Surprise involves a confused storyline that seems to touch upon various themes from class dynamics to existential crises faced by mid-twenty university graduates who are now living in the ‘real world’. While the acting at parts was quite good, and a few of the jokes did produce a chuckle, the plot was generally haphazard and usually only mildly funny.
A surprise party is held for Paul who a few years after university has reached the ripe old age of 26 and therefore has become ‘nearer thirty than twenty’(Shock horror). Neither he nor most of his white middle-class friends (also in their mid-twenties) seem to be in the mood for celebration, occupied as they are with various personal problems. One friend is distraught about her recent break-up with a long-term boyfriend, and another two are bitterly quarrelling in what looks like a marriage on the verge of collapse. Guy, the protagonist, if there is one in this story, is different and doesn’t fit in with Paul’s other friends. He isn’t part of the professional class.

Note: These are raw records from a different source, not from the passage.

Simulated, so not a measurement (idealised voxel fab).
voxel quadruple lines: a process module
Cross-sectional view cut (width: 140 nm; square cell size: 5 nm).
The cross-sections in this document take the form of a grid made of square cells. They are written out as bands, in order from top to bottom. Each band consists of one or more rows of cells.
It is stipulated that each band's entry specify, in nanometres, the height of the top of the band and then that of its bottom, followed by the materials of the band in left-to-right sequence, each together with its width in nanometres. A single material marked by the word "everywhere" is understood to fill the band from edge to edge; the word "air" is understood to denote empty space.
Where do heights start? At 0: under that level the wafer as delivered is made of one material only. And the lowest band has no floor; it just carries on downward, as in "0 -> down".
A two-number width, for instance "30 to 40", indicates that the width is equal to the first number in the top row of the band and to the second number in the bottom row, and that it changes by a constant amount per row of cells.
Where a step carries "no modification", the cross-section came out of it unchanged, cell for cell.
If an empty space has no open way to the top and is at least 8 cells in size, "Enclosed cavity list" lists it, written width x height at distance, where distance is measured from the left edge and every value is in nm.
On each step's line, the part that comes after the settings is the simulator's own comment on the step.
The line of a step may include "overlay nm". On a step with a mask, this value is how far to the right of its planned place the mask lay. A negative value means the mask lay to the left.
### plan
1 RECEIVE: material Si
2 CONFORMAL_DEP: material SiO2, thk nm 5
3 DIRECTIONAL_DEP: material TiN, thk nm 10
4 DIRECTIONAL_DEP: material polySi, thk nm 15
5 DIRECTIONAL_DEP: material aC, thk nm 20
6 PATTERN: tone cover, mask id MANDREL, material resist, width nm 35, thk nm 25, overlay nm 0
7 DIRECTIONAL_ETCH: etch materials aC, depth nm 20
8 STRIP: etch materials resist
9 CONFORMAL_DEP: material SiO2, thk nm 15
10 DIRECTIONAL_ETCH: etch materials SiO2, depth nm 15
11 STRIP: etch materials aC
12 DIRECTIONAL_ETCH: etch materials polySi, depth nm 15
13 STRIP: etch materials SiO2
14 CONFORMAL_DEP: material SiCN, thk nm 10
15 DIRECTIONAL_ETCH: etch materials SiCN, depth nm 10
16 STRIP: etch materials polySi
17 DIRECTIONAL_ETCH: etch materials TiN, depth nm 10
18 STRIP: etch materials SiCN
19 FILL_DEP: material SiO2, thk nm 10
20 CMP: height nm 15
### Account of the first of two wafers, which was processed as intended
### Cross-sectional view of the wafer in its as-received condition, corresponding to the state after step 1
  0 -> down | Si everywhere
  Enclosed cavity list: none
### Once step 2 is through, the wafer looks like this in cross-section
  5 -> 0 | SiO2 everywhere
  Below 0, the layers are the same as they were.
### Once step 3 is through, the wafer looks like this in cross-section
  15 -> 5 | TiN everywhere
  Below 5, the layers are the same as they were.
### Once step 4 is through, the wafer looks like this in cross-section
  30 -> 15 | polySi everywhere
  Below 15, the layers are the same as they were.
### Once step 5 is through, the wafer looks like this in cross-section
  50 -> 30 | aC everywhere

He is awkwardly dressed, wearing a badly-tied tie and shirt, and donning a track-suit and a pair of canvas shoes. He does not observe supposed English middle-class etiquette, such as not looking through books on the host’s shelf or making a clutter in the living room, which is a constant cause of distress to the host. Unlike the other characters in the play, Guy does not have a university degree; he is unemployed and spends much of his time smoking weed, though he is seemingly the most interesting and the most intelligent character in the play.
During the party, Guy manipulates others emotionally, spikes their drinks, and causes the psychedelic madness, the basis of much of the play’s questionably humourous plot development and unnecessarily tragic ending. Guy’s motives are unclear. The description of the play in the programme reads: “he wants revenge on the moneyed classes for their years of condescension.” This is rather unpersuasive and was not supported sufficiently by the play’s action or dialogue.
What exactly the play tries to explore remains a mystery. Is it the discontentment of the ‘moneyed’ university graduates in comparison with the contentment of an unemployed druggy? Or is it a polemic on the class system?I will probably never know. The only coherent message that the play appears to convey is a facetious and somewhat disturbing one, which I am going to presume is conveyed unintentionally: be wary of the unemployed and the unkempt – they might spike your drink.